A dysfuctional family Christmas, complete with some old roaring lions

By by dianna wray/dwray@vicad.com
Nov. 30, 2011 at 5:30 a.m.

Carl Masterson, left,  portrays Henry II and Mark Jones portrays Richard Lionheart in " The Lion in Winter" at The Company OnStage.

Carl Masterson, left, portrays Henry II and Mark Jones portrays Richard Lionheart in " The Lion in Winter" at The Company OnStage.

The ties that bind can also eviscerate. If you don't think that's a true statement, go check out "The Lion in Winter."

"The Lion in Winter" is a fictional play, but it gets at the complexities of love, and family, politics and life like no other ever has. At least that's my opinion.

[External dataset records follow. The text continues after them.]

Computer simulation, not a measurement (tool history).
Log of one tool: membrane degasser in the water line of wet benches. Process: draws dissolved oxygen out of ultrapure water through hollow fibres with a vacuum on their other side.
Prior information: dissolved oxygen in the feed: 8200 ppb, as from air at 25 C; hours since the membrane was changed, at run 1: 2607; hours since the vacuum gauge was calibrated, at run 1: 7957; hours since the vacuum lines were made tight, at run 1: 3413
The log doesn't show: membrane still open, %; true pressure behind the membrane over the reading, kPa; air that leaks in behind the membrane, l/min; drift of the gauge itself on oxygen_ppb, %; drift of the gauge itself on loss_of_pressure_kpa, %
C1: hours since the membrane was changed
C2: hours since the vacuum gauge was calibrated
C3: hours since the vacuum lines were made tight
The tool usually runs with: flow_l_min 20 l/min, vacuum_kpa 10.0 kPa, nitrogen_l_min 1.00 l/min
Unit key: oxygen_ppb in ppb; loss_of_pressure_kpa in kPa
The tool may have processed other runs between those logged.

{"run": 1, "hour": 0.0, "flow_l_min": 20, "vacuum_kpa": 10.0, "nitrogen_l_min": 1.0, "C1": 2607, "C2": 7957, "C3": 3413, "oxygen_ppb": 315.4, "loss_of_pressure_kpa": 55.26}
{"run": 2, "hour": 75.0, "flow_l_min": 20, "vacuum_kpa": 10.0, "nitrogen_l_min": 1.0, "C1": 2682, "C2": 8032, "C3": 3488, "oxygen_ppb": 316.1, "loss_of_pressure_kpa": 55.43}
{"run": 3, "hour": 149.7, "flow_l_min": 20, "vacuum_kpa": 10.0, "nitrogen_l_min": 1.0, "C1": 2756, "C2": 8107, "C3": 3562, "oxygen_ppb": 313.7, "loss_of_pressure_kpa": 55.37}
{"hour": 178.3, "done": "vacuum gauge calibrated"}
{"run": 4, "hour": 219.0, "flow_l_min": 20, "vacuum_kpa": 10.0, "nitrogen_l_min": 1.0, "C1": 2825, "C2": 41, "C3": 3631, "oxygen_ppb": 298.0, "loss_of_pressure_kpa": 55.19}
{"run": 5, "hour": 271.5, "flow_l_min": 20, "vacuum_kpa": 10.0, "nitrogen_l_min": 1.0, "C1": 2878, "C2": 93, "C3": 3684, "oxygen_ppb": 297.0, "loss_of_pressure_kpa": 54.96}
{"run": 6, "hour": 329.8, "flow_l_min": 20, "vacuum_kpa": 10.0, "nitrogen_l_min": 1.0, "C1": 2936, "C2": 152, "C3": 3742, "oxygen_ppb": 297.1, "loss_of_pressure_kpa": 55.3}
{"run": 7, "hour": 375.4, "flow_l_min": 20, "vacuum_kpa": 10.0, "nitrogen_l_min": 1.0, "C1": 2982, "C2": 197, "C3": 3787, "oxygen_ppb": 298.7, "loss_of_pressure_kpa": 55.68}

The year is 1183, and the children of Eleanor of Aquitaine and Henry II have gathered to celebrate Christmas with their parents - and grapple over who will be the next king of England.

Eleanor of Aquitaine was one of the most powerful women of her time, and she married Henry II, one of the most brilliant men of the age.

In the play, it has been more than 30 years since they married. The passion that drove them together has turned as bitter and burning as battery acid. Things get interesting because, where some couples would have dealt with things by breaking dishes, these two work out their hate in complex political intrigues, using their children against each other - all over the course of a good old-fashioned family Christmas.

The play premiered on Broadway in 1966, and closed almost as quickly. But the playwright, James Goldman, knew he had a good thing on his hands, and the film version of his story, with Katherine Hepburn and Peter O'Toole in the lead roles, found the pithy brilliance that had been lurking in the words all along.

At 50 years old, Henry is the oldest man he knows. The son he planned on leaving the thrown to has died young, and so he has to choose another son to inherit the crown.

Henry wants his youngest son John, and Eleanor wants her favorite Richard to be king. The intrigue and political machinations that follow as the family - alongside their holiday guest Phillip, king of France - is the stuff of genius.

The way words are used in this play sends chills down your spine and grows goose bumps on your arms, as the characters plot and plan and love and suffer and long for each other across emotional gulfs that have become too wide to ever dream of crossing.

It's the heartbreaking truth, some things, once they are done, can never be undone.

What do you do when the love of your life has become your greatest enemy? How do you face death, knowing in your heart you've made a mess of so much of life? These are the questions that get wrangled with in the play, and it's worth the price of a ticket to watch as the characters arrive at the answers.